On the other hand, in opposing this appeal, it was contended in the respondent’s Heads of Argument that the appellant has not demonstrated why this Court should interfere with the findings of the trial Court. It was pointed out that the appellant did not deny wrong-doing as he only sought to justify his actions. It was argued that the appellant admitted that although he was not entitled to a personal to holder motor vehicle and that he had been instructed to be park the vehicle after work at 17:00 hours, the appellant said he used to take the motor vehicle home.
In response to the second ground of appeal, it was contended that the Court below was on firm ground when it found that the appellant’s deeds and lack of foresight regarding the events of 6th June, 2003, led to his dismissal. And that it was difficult to believe the appellant’s testimony that he could not remain behind for a meeting with the Managing Director on ground that he feared an altercation.
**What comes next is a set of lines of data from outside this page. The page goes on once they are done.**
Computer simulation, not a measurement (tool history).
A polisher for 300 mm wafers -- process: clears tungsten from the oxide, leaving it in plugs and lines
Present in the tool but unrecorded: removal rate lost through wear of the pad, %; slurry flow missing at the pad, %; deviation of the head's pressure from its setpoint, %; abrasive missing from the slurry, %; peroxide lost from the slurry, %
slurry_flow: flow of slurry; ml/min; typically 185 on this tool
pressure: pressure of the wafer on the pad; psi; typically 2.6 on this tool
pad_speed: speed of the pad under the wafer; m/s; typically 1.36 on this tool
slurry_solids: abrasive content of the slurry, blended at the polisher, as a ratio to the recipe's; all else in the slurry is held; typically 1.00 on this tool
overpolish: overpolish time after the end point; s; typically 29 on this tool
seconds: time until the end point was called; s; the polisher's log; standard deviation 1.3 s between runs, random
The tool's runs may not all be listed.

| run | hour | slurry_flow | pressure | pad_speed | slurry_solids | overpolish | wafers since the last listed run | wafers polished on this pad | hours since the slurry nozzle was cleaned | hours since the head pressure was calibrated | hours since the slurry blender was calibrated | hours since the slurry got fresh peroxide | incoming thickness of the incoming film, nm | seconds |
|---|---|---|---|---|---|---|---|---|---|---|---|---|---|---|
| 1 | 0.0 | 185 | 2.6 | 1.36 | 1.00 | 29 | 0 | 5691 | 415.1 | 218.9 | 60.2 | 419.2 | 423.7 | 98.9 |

In response to ground three, it was contended that the trial Court was on firm ground when it found that the procedure adopted in dismissing the appellant was correct as the appellant was initially charged for insubordination and gross misconduct and that he exculpated himself as evidenced at pages 60 and 61 of the record. That, however, following the discovery of the loss of K2,000,000, the appellant was informed that he would remain on suspension pending the outcome of the case. And that the case of gross misconduct was revived following his acquittal. The appellant was dismissed after the case hearing of 4th November 2004, as evidenced at page 66 of the Record of Appeal. We, were, accordingly, urged to uphold the lower Court’s decision.
We have seriously considered this appeal together with the arguments advanced in the respective Skeleton Arguments and the authorities cited. We have also considered the Judgment by the Court below. This appeal raises two major questions. Firstly, whether the appellant was wrongfully dismissed from employment and secondly, whether the principles of natural justice were complied with in dismissing the appellant from employment.
With respect to the first and second grounds of appeal, the major complaint is that the Court below was wrong in holding that the appellant’s loss of employment was as a result of his naivety and lack of foresight if he thought that he could extricate himself from the events of 6th June, 2003. That it was the appellant who was racially abused by his employers and that he was therefore, wrongfully dismissed.
We have considered this argument. It is our considered view that the Court below was on firm ground when it held that the appellant was not wrongly dismissed from employment. The view that we take of the circumstances leading to the suspension and subsequent dismissal of the appellant from employment by the respondent is that following the altercation with the Managing Director and the appellant’s failure to attend the meeting called by the Managing Director, the appellant was charged and he submitted an exculpatory statement before the case was heard.
The appellant’s conduct of retorting that ‘whites were stealing more than black employees’, and his failure to attend the meeting called by the Managing Director formed the basis upon which the Court below based its observation that the appellant was being naive and lacked foresight if he thought he could extricate himself from the events of 6th June, 2003. We do not agree that by so stating, the Court positioned itself as a disciplinary body or that it only considered the respondent’s case and not that of the appellant.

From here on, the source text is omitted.